The beginning of the siege: Struggles on the Hungarian Plain between 29 October and 18 November 1944.
The German army command, recognising the Soviet threat, had already begun to redeploy its troops on 26 October.8 By 1 November, the 23rd and 24th Armoured Divisions had been moved to the Kecskemét region, and the redeployment of the 13th Panzer Division, the Feldherrnhalle Panzergrenadier Division and the Florian Geyer 8th SS Cavalry Division had also begun. With these forces, the commander of the German Army Group South, Colonel-General Hans Friessner, was planning to regain the Great Hungarian Plain and establish a solid defensive position along the Tisza.

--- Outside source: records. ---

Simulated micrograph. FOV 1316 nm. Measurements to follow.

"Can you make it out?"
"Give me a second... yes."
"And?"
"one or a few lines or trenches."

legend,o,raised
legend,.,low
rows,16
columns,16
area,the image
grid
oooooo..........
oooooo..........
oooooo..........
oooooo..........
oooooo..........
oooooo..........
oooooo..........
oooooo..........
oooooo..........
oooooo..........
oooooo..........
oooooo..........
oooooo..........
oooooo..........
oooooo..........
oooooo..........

The offensive, introduced by a brief artillery barrage, began at the appointed time south of Kecskemét with a northbound attack of the Soviet 37th Rifle Corps and the 2nd Mechanised Corps. The Soviet tanks soon broke through the Hungarian defences over a 25-kilometre stretch. The onslaught continued during the night, despite an unsuccessful counterattack by the 24th Panzer Division, but faltered on 30 October when German and Hungarian troops – particularly anti-aircraft artillery – destroyed 20 tanks in the neighbourhood of Kecskemét alone. On the same day the Soviet 7th Guard Army set out to cross the Tisza, but gained ground slowly. On 31 October the Soviet troops captured Kecskemét, and on 1 November, Malinovsky gave orders for the 4th Mechanised Guard Corps and the 23rd Rifle Corps to take Budapest within three days, before the Germans could regroup.9 The armoured vehicles and riflemen transported by trucks and horse carts were to carry out a surprise crossing of the Danube and encircle Budapest from the south. At the same time the 2nd Mechanised Guard Corps was to overrun the city from the east. As the majority of Soviet troops was still 40–50 kilometres from Pest and there were no bridgeheads on the Buda side, the plan in practice presupposed that it was possible to ‘walk’ into the capital without further ado.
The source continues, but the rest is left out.